The word philanthropy was taken from the two Greek words,
—lover of; and
—mankind. So, philanthropists are lovers of humanity. They build imposing edifices for people to work in and to play in. They give huge sums of money to support organizations which offer better health and education to the society. They are the principal patrons of the arts.
The mention of philanthropy elicits smiles, followed by the sensation of receiving unexpected good fortune from a generous but faceless source.
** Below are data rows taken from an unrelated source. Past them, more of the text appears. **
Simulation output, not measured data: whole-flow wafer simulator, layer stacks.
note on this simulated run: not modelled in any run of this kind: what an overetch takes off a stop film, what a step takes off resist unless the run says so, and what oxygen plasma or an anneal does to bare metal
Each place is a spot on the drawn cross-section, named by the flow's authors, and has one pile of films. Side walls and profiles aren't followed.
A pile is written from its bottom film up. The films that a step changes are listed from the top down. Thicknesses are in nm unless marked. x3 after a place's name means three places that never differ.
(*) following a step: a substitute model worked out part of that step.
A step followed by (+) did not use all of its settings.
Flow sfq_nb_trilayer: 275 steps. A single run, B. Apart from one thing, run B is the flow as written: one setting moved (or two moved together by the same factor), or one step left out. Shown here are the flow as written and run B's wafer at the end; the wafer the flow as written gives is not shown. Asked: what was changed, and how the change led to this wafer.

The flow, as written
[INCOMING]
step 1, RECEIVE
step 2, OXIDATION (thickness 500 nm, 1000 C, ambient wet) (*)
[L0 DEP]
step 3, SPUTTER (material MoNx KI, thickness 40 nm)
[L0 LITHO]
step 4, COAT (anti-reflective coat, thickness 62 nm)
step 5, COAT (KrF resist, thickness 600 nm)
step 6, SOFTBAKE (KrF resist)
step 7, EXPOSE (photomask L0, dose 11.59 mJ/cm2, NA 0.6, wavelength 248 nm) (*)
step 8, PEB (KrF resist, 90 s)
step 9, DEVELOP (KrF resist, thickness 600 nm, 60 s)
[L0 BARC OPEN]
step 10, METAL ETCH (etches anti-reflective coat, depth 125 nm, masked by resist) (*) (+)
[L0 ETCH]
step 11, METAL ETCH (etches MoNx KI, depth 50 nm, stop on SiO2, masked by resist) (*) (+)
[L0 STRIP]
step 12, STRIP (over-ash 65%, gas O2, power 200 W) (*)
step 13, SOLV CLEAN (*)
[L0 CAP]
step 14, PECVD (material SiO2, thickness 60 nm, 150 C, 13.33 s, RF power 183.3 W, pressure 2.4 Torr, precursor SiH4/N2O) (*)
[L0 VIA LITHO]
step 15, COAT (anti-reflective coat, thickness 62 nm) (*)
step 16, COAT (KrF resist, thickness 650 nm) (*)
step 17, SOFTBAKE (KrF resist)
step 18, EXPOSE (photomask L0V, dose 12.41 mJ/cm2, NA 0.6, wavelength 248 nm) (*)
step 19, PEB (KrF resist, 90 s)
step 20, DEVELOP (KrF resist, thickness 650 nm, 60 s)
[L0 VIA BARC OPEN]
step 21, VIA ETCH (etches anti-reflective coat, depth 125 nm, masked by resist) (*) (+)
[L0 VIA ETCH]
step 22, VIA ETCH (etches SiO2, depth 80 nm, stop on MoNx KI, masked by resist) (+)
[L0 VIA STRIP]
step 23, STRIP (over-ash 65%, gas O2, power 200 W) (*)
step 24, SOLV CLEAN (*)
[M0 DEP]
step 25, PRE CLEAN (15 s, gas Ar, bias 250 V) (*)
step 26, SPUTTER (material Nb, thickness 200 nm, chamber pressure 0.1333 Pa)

There are those who would like to see themselves as philanthropists. Philanthropists often are represented by committees and delegations. They are disconnected from the recipients of their generosity. I am not a member of that gathering. Rather I like to think of myself as charitable. The charitable say in effect, “I seem to have more than I need and you seem to have less than you need. I would like to share my excess with you.” Fine, if my excess is tangible, money or goods, and fine if not, for I learned that to be charitable with gestures and words can bring enormous joy and repair injured feelings.
My paternal grandmother who raised me had a remarkable influence on how I saw the world and how I reckoned my place in it. She was the picture of dignity. She spoke softly and walked slowly, with her hands behind her back, fingers laced together. I imitated her so successfully that neighbors called me her shadow.
“Sister Henderson, I see you got your shadow with you again.”
Grandmother would look at me and smile. “Well, I guess you’re right. If I stop, she stops. If I go, she goes.”
When I was thirteen, my grandmother took me back to California to join my mother, and she returned immediately to Arkansas. The California house was a world away from that little home in which I grew up in Arkansas. My mother wore her straight hair in a severe stylish bob. My grandmother didn’t believe in hot curling women’s hair, so I had grown up with a braided natural. Grandmother turned our radio on to listen to the news, religious music,
The Lone Ranger.
In California my mother wore lipstick and rouge and played loud blues and jazz music on a record player. Her house was full of people who laughed a lot and talked loudly. I definitely did not belong. I walked around in that worldly atmosphere, with my hands clasped behind my back, my hair pulled back in a tight braid, humming a Christian song.
My mother watched me for about two weeks. Then we had what was to become familiar as, “a sit down talk to.”
She said, “Maya, you disapprove of me because I am not like your grandmother. That’s true. I am not. But I am your mother and I am working some part of my anatomy off to buy you good clothes and give you well-prepared food and keep this roof over your head. When you go to school, the teacher will smile at you and you will smile back. Other students you don’t even know will smile and you will smile. But on the other hand, I am your mother. I tell you what I want you to do. If you can force one smile on your face for strangers, do it for me. I promise you I will appreciate it.”
She put her hand on my cheek and smiled. “Come on, baby, smile for mother. Come on.”
She made a funny face and against my wishes, I smiled. She kissed me on the lips and started to cry.
“That’s the first time I have seen you smile. It is a beautiful smile, Mother’s beautiful daughter can smile.”
I had never been called beautiful and no one in my memory had ever called me daughter.
That day, I learned that I could be a giver by simply bringing a smile to another person. The ensuing years have taught me that a kind word, a vote of support is a charitable gift. I can move over and make another place for someone. I can turn my music up if it pleases, or down if it is annoying.
I may never be known as a philanthropist, but I certainly am a lover of mankind, and I will give freely of my resources.
I am happy to describe myself as charitable.